Transform-and-Accumulate

6k Views Asked by At

Have anybody written a C++ STL-compliant algorithm that combines std::transform and std::accumulate into a single pass algorithm supporting both the unary, binary and perhaps even (n-ary!) variant, say std::transformed_accumulate? I want this because I have found this pattern highly reusable in for example linear algebra for example in (l1-)norm calculations. The l1-norm calculates the sum of the absolute values of the elements.

5

There are 5 best solutions below

2
On

Uhm... My bet is that you can do that by embedding your transformation into the binary predicate, tranform the element and accumulate after the transformation.

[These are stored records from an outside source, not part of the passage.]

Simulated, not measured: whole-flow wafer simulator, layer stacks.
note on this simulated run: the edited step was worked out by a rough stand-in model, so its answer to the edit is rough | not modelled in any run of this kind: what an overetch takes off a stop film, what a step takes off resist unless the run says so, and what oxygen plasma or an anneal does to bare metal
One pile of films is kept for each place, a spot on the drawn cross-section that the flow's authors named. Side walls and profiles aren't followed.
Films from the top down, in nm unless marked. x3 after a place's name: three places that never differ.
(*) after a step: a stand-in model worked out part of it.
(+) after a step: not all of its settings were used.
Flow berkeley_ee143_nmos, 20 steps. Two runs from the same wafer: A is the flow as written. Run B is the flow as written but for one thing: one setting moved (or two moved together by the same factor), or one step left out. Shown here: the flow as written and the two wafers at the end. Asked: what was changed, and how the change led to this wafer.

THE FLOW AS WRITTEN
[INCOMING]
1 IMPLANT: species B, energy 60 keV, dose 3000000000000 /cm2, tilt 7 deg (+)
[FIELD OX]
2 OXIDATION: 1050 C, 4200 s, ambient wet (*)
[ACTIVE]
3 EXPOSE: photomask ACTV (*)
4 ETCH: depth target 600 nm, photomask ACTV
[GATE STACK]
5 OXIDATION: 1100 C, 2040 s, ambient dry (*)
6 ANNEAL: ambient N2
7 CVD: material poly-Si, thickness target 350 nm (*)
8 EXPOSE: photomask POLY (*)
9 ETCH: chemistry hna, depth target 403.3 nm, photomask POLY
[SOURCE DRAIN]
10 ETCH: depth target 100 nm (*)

struct times2accumulator {
   int operator()( int oldvalue, int newvalue ) const {
      return oldvalue + 2*newvalue;
   }
};
int r = std::accumulate( v.begin(), v.end(), 2, times2accumulator() );

That functor would be equivalent to:

struct times2 {
   int operator()( int x ) {
      return 2*x;
   }
};
std::vector<int> tmp; tmp.reserve( v.size() );
std::transform( v.begin(), v.end(), std::back_inserter(tmp), times2 );
int r = std::accumulate( tmp.begin(), tmp.end(), 0 );

Of course this could be made generic, just pass the transformation functor to a generic base functor:

template <typename Transform>
struct transform_accumulator_t {
    Transform t;
    transform_accumulator_t( Transform t ) : t(t) {}
    int operator()( int oldvalue, int newvalue ) const {
        return oldvalue + t(newvalue);
    }
};
// syntactic sugar:
template <typename T>
transform_accumulator_t<T> transform_accumulator( T t ) {
    return transform_accumulator_t<T>(t);
}
int r = std::accumulate(v.begin(), v.end(), 0, transform_accumulator(times2));

And you could also generalize on the type in the container... or even create a more generic transform_accumulator that takes both an accumulator and a transformation functors and applies them in order. Actual implementation left as an exercise for the reader.

5
On

Although it may not exactly fit the original intent, std::inner_product is basically your binary version. You pass it an initial value, two ranges, and two functors, and it applies them as:

T acc = initial_value;
while (begin1 != end1) {
    acc = binary_op1(acc, binary_op2(begin1, begin2);
    ++begin1;
    ++begin2;
return acc;

So, for your L1 you'd do something on this general order:

norm = std::inner_product(input1.begin(), input1.end(), 
                          input2.begin(), input2.end(), 
                          std::plus<int>(), std::abs);

Only that doesn't quite work -- right now, it's trying to pass std::abs where you really need a binary function that combines the two inputs, but I'm not sure how the two inputs are really supposed to be combined.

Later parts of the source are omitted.